In both Sinai and Jerusalem, God’s Holy Spirit initiates and is present through the outpouring of prophetic speech and action, through signs of grace demonstrated by folks who are ordinary, fallible, hesitant human beings.

Many voices in today’s world claim holy authority. And yet many seem diametrically opposed to each other. While we’re not called to judge individuals, we are called, individually and communally, to discern.

When I hear a voice claiming prophetic status, I listen for accents of Jesus—accents of fierce love, of fearless peacemaking, of forgiveness, compassion, and grateful openness to all of God’s Creation. Those things declare the presence of the Holy Spirit.

By contrast, when voices claiming prophetic authority provoke suspicion, fear, division, and vengeance, when they create barriers to relationship and wholeness, I trust those voices, but I trust them only to ravage the wounded, fragile body of Creation.

When certain voices within the Church declare that the God revealed in Jesus can be bought and satisfied with violence and bloodshed, the Holy Spirit calls and empowers us to bear prophetic witness to something entirely new and different and, at the same time, entirely ancient and eternal. She calls us to proclaim the God of Spirit and Truth, the God of deliverance, restorative justice, and hope.
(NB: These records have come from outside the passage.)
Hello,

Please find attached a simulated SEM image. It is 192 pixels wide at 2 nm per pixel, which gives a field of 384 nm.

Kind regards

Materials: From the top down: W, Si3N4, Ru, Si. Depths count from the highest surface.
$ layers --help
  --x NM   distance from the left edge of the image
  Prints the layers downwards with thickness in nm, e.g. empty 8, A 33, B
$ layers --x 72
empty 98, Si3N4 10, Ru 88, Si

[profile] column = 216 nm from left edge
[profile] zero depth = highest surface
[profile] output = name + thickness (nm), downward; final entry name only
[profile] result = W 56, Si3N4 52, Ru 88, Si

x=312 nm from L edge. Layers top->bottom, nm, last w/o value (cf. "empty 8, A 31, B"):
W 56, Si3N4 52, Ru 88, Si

In my observation, this congregation’s current session consists of women and men who are deeply gifted. As Holy-Spirited individuals, they are equipped to lead you into a period of discernment, discovery, and new beginning. That was evident to me at the officer retreat last February. And it remains the case as they lead ministry teams and as they handle deliberations as a body.

One very important thing this faith community will do in the next few weeks is to elect members of a nominating committee. And that committee will not only assemble a slate of officers for the class of 2027, they will assemble a committee to pick an interim pastor—someone who will help you perceive anew the Holy Spirit’s presence with you and her call to you for the coming years, and then prepare you to look for the one whom God is, even now, preparing to lead you into the future God has in store.

         This is Pentecostal work—living as ones who trust that the way through wandering and uncertainty is to open ourselves to the Holy Spirit who is being poured out in generous measure upon each of us, and all of us, for the sake of the entire Creation.

         Let’s also recall that Pentecost was a harvest festival. Through the outpouring of the Holy Spirit, we become laborers for God’s most gracious harvest in which all are welcome, and all are transformed.

May you recognize your gifts, claim your Holy-Spirited voice. And may you, now and always, follow the path of Jesus who leads you to do justicelove kindness, and to walk humbly with God.